In the long run, though, it gave me a better understanding of how other people read, and made me a bit more jaded as far as labeling my stories and being prepared for unexpected feedback!
no subject
Date: 2009-08-07 02:43 am (UTC)no subject
Date: 2008-10-17 09:29 pm (UTC)no subject
Date: 2008-10-18 12:01 am (UTC)(BTW, I haven't commented in
no subject
Date: 2008-10-18 12:06 am (UTC)no subject
Date: 2008-10-18 12:26 am (UTC)NOW
(I have this strange urge to begin singing "The Race is On" but I will spare you.)
no subject
Date: 2008-10-18 01:09 am (UTC)no subject
Date: 2008-10-18 02:04 am (UTC)*grins*
There's no law that says otherwise.
what makes a slash fic?
Date: 2008-10-18 05:21 am (UTC)Re: what makes a slash fic?
Date: 2008-10-18 03:30 pm (UTC)I owe you an apology. I began an experiment with folders for my email which clearly has failed. I put your last email to me in a folder and promptly forgot about it for three weeks. *headdesk*
What say you we read the David Eddings. I can get them through ILL in three days through the college. I'm not fooling around with the local lib anymore.
In other news, I finally obtained and read Tehanu. I'll be commenting to your post about that shortly.
Re: what makes a slash fic?
Date: 2008-10-18 04:06 pm (UTC)Some things make it easier to see what you want to see (Devil Wears Prada or Buffy/Faith, I'm looking at you), but some things really don't (one of my other favorite pairings, McGonagall/Hermione -- well, that takes a slasher. Because for me, it's in the text, even if it's not at all in the text).
And sure, David Eddings is a go. Wikipedia tells me Pawn of Prophecy is first. (No apology necessary, but yours is accepted anyway.)
Re: what makes a slash fic?
Date: 2008-10-19 11:24 pm (UTC)And see, this is why we are friends. Because you are gracious. :) I know I have been neglecting everyone, even the people in my own house! because this semester has spanked my ass hard. I didn't realize it would be quite so difficult to adjust to teaching five classes, but it has been. I am hoping that next semester will be much, much easier because I'll only have one new prep.
I mean more in terms of a person who sees slash will see slash regardless of the actual content of the show
Oh, slash goggles, how we love thee.
What do we call a person (like myself), who watches a scene of SGA and sees gen, het, and slash possibilities for the same character simultanteously? One of the things I love so much about fanfic, is that one day I can write the Rodney/Keller epic inspired by "The Shrine" and the very next day write the Rodney/John one and the day after that, the gen fic with no pairing at all about the same events. (Although, I must admit, my lens is more oriented toward slash than anything else.)

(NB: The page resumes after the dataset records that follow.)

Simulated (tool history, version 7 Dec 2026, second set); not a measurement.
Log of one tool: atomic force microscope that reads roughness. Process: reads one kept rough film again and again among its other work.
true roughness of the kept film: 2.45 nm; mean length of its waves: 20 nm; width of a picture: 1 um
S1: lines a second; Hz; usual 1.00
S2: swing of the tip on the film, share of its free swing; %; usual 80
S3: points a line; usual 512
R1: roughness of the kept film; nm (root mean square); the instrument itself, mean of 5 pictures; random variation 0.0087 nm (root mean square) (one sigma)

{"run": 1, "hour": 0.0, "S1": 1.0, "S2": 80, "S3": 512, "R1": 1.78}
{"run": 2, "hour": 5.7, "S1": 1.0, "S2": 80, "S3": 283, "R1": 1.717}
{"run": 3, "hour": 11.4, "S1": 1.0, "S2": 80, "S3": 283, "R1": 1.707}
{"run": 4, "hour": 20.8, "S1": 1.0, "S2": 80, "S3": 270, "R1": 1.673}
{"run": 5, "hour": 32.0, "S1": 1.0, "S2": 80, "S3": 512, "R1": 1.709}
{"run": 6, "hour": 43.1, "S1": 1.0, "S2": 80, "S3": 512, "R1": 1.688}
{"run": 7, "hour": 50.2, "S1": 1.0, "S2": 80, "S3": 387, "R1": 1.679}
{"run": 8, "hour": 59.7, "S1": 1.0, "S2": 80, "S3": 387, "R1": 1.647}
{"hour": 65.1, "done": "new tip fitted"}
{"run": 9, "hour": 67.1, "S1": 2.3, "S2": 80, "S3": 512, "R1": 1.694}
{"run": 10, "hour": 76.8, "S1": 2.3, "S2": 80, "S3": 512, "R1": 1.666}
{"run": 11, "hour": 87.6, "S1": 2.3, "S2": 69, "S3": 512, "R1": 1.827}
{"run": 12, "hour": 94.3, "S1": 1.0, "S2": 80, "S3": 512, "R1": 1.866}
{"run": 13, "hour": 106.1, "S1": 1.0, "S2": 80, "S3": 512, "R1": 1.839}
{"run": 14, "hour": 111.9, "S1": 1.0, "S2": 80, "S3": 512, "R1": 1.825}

Re: what makes a slash fic?
Date: 2008-10-20 02:29 am (UTC)A fan.
(And better luck next semester.)
no subject
Date: 2008-10-19 07:23 pm (UTC)John and Rodney thought about taking their relationship to a sexual level, and there's something to be said about confusion between very close friendship and sexual feelings. They can be easily confused in these days when sex is in our faces all the time.
no subject
Date: 2008-10-19 11:26 pm (UTC)Yes, yes exactly!
And particularly because their daily lives are so full of adrenaline and near death and every moment could truly be their last. They have to trust each other and depend on each other to a degree that normal people NEVER have to. I trust my husband, but my life has never been in his hands, you know? Those situations alone have to complicate relationships to an extraordinary degree.
And I also agree with you that because sex is so pervasive in Western Culture, that is often the explanation we jump to when faced with complex or confusing feelings.
no subject
Date: 2009-08-06 05:51 am (UTC)It's very interesting to me that you used that example, because the author actually ran that story past me before she posted it and we went back and forth for a while on whether or not I thought, and she thought, that it ought to be posted as a John/Rodney story or not. I adore the story -- it's really one of my (many!) favorite stories in the fandom, precisely *because* it does such a nice job with relationship ambiguity and there's so little of that out there. And personally, I do consider it to come down more on the gen than slash side because of the affirmation of the gen and very specifically not slash relationship at the end. (When she asked me about it, one of the main criteria that I applied in trying to figure out how I'd label it was, "Would a slash or a gen fan be more satisfied/affirmed by the ending?" And I think it's a fairly gen-affirming story.)
On the other hand, I hadn't considered your argument that experimentation stories are inherently slash (or, as the case may be, het) -- because they specifically deal with the characters working out their own position on the sexuality spectrum -- and I think there's a lot of merit to that!
The above discussion of slash as descriptor vs. slash as genre really strikes a chord for me, because I do think of slash as a genre more than a descriptor (I wouldn't call most published gay lit "slash", for example, because it doesn't follow what I generally consider slash genre conventions). I wonder if the way that an individual fan would categorize a marginal or gray-area sort of story is very dependent on where ze falls in the descriptor vs. genre continuum!
no subject
Date: 2009-08-06 11:32 am (UTC)I think so.
Also, I think how long a person has been in fandom and how the people around hir have defined words makes an impact. I don't think it's immediately clear what words mean and unless your flist is engaging in lots of meta or linking to it or what have you, you sort of pick up amorphous definitions for words that aren't necessarily as nuanced as the ways in which people are using them.
Also, I think it's really interesting that you looked to the ending to determine which segment of fandom would be more affirmed by the story discussed in this post. I don't think that way of looking at story labeling has ever occurred to me, maybe because I write so many unhappy endings?
no subject
Date: 2009-08-06 02:49 pm (UTC)Re: nuance - hahaha, yeah. It's not just a time-in-fandom thing, but also how your particular social circle uses the words. There's been a lot of debate about the definition of gen over the last few years, and I think the only thing that's really been established is that different people draw the lines in different places -- but I think that the same is true of different fans' personal usage of "slash" and "het" (as well as other common fandom terms: h/c, for example, or smarm, or amtdi).
no subject
Date: 2009-08-07 02:55 am (UTC)*nods*
And if you don't have a lot of aca-fen on your flist, you might not even realize that the terms are contested.